So you want to go on a spiritual retreat in Thailand, do you? Maybe you want to escape the grind of daily life, maybe you’re overwhelmed with personal obligations or maybe you’re even dealing with substance abuse issues and are looking for a mental reset. Regardless of the reason, Thailand is a great place to go for spiritual reinvigoration.
I spend about 6 months of the year in Thailand working in tourism, and I’ve put this piece together as a step by step guide to planning a spiritual retreat in Thailand with the hopes of shedding light on why the beautiful faces and beautiful places of Thailand make it the ideal spot for someone looking for a spiritual reset.
What Kind Of Spiritual Retreat Are You Looking For?
In your search for a spiritual retreat in Thailand, you’ll find several options, and it all comes down to what your spirit needs at this moment in time. Do you need something active? Do you need to sit still and be in a quiet place for several days? Do you need something in the middle? You’ll find all of these options in Thailand, so before you even begin looking into retreats, ask yourself, “what do I need right now?”
While you will find Muay Thai kickboxing (Thailand’s national sport) retreats, cross fit and other fitness-related retreats in Thailand, we’re going to focus on yoga and meditation retreats in Thailand.
Yoga Retreats In Thailand: What To Expect & How To Prepare
Yoga retreats in Thailand are some of the most rejuvenating experiences you can ask for; you’ll find like-minded individuals often seeking similar experiences and dealing with similar issues, and this alone will help to heighten your experience.
What To Expect
A yoga retreat in Thailand consists of; you guessed it! A lot of yoga. But it’s not just the physical aspects of yoga that you’ll focus on. Yoga is as much a philosophy as it is a practice in physical movement, and thus you’ll spend as much time throughout the day learning yogic philosophy as you will practicing the actual yoga itself.
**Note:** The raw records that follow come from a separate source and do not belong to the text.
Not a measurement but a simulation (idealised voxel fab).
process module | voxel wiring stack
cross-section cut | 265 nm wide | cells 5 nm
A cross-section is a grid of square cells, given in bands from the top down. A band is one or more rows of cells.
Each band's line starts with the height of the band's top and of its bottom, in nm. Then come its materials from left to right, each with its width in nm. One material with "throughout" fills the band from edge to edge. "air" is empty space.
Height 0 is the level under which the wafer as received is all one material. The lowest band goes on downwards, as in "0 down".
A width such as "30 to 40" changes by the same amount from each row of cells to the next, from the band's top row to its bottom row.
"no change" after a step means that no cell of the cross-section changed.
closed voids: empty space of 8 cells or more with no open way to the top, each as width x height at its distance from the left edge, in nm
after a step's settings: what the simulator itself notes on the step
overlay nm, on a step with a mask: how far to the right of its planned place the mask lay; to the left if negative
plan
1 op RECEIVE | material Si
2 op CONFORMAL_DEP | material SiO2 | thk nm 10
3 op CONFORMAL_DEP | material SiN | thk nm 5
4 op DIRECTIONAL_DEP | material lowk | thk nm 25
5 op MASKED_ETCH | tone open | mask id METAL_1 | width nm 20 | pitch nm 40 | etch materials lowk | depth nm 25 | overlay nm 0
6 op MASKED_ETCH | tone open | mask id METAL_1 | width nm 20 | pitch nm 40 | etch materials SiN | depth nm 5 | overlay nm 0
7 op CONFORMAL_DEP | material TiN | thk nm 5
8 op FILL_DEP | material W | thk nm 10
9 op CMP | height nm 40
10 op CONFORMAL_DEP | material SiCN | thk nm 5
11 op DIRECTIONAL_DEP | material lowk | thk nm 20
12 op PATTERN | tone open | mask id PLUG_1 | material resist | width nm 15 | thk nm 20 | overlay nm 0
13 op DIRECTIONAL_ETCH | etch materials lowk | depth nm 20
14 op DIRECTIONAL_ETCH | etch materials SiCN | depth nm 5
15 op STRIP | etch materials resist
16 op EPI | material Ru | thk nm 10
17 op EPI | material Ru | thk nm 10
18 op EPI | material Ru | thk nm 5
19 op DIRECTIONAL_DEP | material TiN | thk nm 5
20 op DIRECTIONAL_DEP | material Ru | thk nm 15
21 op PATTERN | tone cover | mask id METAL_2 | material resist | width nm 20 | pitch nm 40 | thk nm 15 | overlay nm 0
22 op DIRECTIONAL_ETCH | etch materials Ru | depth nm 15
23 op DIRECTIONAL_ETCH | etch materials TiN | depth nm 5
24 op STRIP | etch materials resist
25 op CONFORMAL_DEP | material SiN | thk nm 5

Yoga retreats range from 5-21 days, which means you should also have a fair amount of free time to pursue personal interests away from yoga. This is in fact one of the most spiritually powerful aspects of a yoga retreat; redirecting your focus onto your needs. It is often the case that the modern world takes so much of our attention and care that we divert all of these resources outwards, leaving little to no attention or care for ourselves. This can drain our spirits and lead to burnout, and it is far better to catch yourself and rejuvenate before hitting the “burnout” stage.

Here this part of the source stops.